Using Alfresco FullText Search as Case Insensitive

cyong · ‎9 Jul 2019

Greetings, my apologies in advance as I am more of a SQL Developer, and I am not that experienced with the Alfresco API. But I have been trying to solve this, and haven't gotten very far. We are on version 5.2.2.

We have some files with words in titles like "Estimating" and "Estimate". Currently the query to the REST API looks like this when we search for the phrase 'Estim', and returns 10 records. (Simplified to just the query section since the rest is not important for the question.)

"query": {
"query": "cm:title:'*Estim*'",
"language": "afts"
}

The problem is that if they search for 'Estima', no records are returned. (While 'Estimate' returns all 10...) After doing a lot of reading with the API, I thought that the = prefix would resolve the issue (demonstrated below), but that had the downside of making the search case sensitive. (As well as when searching for the phrase 'Estimate', the files with titles of "Estimating" no longer appear.)

"query": {
"query": "=cm:title:'*Estima*'",
"language": "afts"
}

Is there anyway to correct this behavior so that the 10 records are retrieved in all 3 scenarios and that be case-insensitive? (Ideally while using afts, if possible)

afaust · ‎10 Jul 2019

One thing to keep in mind with Alfresco searches is, that unless an FTS query is suitable to be directly transformed to and executed by an SQL statement, all queries will handled by SOLR / Lucene and be subject to its tokenisation / word stemming rules, which work differently then a LIKE condition in SQL. Another thing to keep in mind is that queries may be handled quite differently depending on the locale of the search request vs. the locale of the document on which the metadata resides - the metadta on the document will be tokenised / indexed using the locale stored as part of the metadata, while the query will be tokenised using the locale (implicitly) provided in the request. As a result, some fuzzy match conditions may not match (even if they should obviously do so in the user's eyes) because the locales have slightly different tokenisation / stemming rules in SOLR / Lucene.

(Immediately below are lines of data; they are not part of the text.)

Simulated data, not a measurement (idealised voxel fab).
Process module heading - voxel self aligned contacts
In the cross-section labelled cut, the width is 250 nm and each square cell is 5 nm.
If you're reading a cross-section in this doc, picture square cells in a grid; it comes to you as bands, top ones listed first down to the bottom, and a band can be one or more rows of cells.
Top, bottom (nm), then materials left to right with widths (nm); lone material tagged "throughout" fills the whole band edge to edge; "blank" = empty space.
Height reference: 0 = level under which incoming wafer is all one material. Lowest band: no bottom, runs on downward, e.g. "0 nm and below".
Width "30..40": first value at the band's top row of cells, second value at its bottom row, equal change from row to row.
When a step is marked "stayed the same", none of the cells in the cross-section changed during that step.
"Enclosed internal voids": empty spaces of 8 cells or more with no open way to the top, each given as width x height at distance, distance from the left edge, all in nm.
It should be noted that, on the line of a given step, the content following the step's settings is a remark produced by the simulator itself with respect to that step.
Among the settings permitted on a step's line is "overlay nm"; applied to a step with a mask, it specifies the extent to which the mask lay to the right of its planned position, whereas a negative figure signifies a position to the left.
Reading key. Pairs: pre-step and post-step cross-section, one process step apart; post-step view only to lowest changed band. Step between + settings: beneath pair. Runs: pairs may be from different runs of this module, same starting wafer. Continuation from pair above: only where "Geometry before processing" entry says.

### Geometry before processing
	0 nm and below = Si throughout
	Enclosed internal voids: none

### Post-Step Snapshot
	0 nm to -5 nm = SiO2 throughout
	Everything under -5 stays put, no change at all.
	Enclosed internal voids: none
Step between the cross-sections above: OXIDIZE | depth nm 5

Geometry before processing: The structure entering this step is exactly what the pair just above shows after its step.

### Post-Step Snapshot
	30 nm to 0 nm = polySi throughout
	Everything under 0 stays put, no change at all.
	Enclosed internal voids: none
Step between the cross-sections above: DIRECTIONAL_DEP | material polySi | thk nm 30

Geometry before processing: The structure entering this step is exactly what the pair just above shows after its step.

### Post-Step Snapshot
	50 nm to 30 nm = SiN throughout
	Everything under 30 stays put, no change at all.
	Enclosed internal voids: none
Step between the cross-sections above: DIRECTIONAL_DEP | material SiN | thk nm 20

So, using the = prefix turns off fuzzy matching and case insensitivity, turning the term more into an SQL LIKE condition with asterisk playing the part of the percent wildcard. A SQL LIKE is also always case sensitive and the only way to turn it into an insensitive query is by using value manipulation functions (like LOWER) in the condition, which you simply cannot do in FTS. If written even more restrictive (e.g. without a leading wildcard), a query with = prefix could actually be executed directly via SQL.

The query cm:title:Estima did not find any of the results you were looking for because the word stemming / tokenisation rules for English would not allow the term "Estima" to match either "Estimate" or "Estimating".

The query cm:title:Estimate finds both 'Estimate' and 'Estimating' because the word stemming / tokenisation rules for English cause the term "Estimate" to matche words based on "Estimate" using common English word derivation rules, for which "Estima" was insufficient.

If you would use the query cm:title:Estima* it should work like you want it to, as this will add "begins-with" condition rule to the basic stemming / tokenisation evaluations.

cyong · ‎11 Jul 2019

Hmmm, I think I understand what you are saying about the word stemming and tokenisation. However I confirmed that the documents are in english (as indicated by sys:locale property), as is the search API request. Yet, when I search for cm:title:estima* (lowercase) I am unable to find the documents that start with Estima.

Reading https://github.com/Alfresco/alfresco-repository/blob/af2e069b2eabcd5433cee39d83ec06bad6fc69a0/src/ma... it looks like the 5.2 cm:title field should be tokenized?